We’ve built the world’s largest dedicated audio data set
To teach our technology to recognise sounds, we have to expose it to real-world data. Quantity matters, but more importantly it is about quality, relevance and diversity.
That is why we record these sounds (both audio events and acoustic scenes) ourselves either in our dedicated sound labs or through responsible data gathering initiatives. We have been doing this for seven years, thus developing unrivalled expertise in the sounds around us.
All of this expertise is captured in Alexandria, our proprietary data platform, which enables us to label, organise and analyse sounds in a way that has never been done before.
Algorithms based on ideophones
We have developed a dedicated sound recognition framework based on ideophones, the language of sounds. This provides us with the tools and ability to fuel cutting-edge machine listening algorithms with real-world data.
Our framework models hundreds of ideophonic features of sound, enabling our embedded software platform to accurately recognise and react to the world around consumer devices.
Artificial intelligence, everywhere
We envision a future where omnipresent, intelligent, context-aware computing is able to better help people by responding to the sounds around us, no matter where we are, and taking appropriate action on our behalf.
Our mission is to map the world of sounds and give machines a sense of hearing, whether that is in the home, out and about, or in the car.
Our sound profiles
Our customers integrate our ai3™ software platform into a diverse range of products because of its flexible architecture and scalability.
ai3™ is capable of recognising a number of sounds from the profiles that we have taught it to recognise (and which is growing all the time). What's more, sound profiles can be deployed over-the-air, which helps our customers stay one step ahead of their competition.
Window glass break
How is this different from speech and music?
Speech recognition and wake words are limited by the type of sounds that the human mouth can produce, as well as conditioned by the communicative structure of human language, which can both be exhaustively mapped.

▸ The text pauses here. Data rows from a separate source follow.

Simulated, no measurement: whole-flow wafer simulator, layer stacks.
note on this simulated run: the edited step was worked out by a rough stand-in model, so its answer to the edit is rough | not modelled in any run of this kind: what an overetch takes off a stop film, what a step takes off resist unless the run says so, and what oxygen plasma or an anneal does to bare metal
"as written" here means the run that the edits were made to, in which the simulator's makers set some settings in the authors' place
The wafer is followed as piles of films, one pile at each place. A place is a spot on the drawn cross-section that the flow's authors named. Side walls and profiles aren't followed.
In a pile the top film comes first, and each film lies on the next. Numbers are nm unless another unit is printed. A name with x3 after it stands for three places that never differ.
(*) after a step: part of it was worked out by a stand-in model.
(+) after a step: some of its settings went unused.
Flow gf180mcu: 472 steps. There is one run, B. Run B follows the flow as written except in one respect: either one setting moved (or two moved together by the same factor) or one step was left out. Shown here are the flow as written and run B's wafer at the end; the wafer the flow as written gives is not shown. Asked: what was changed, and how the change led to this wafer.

Similarly, music mostly results from physical resonance, and is conditioned by the rules of various musical genres.
So whilst the human ear and brain are very good at interpreting sounds in spite of acoustic variations, computers were originally designed to process repeatable tasks. Thus, teaching a machine how to recognise speech and music greatly benefits from such pre-defined rules and prior knowledge.
Sounds, on the other hand, can be much more diverse, unbounded and unstructured than speech and music.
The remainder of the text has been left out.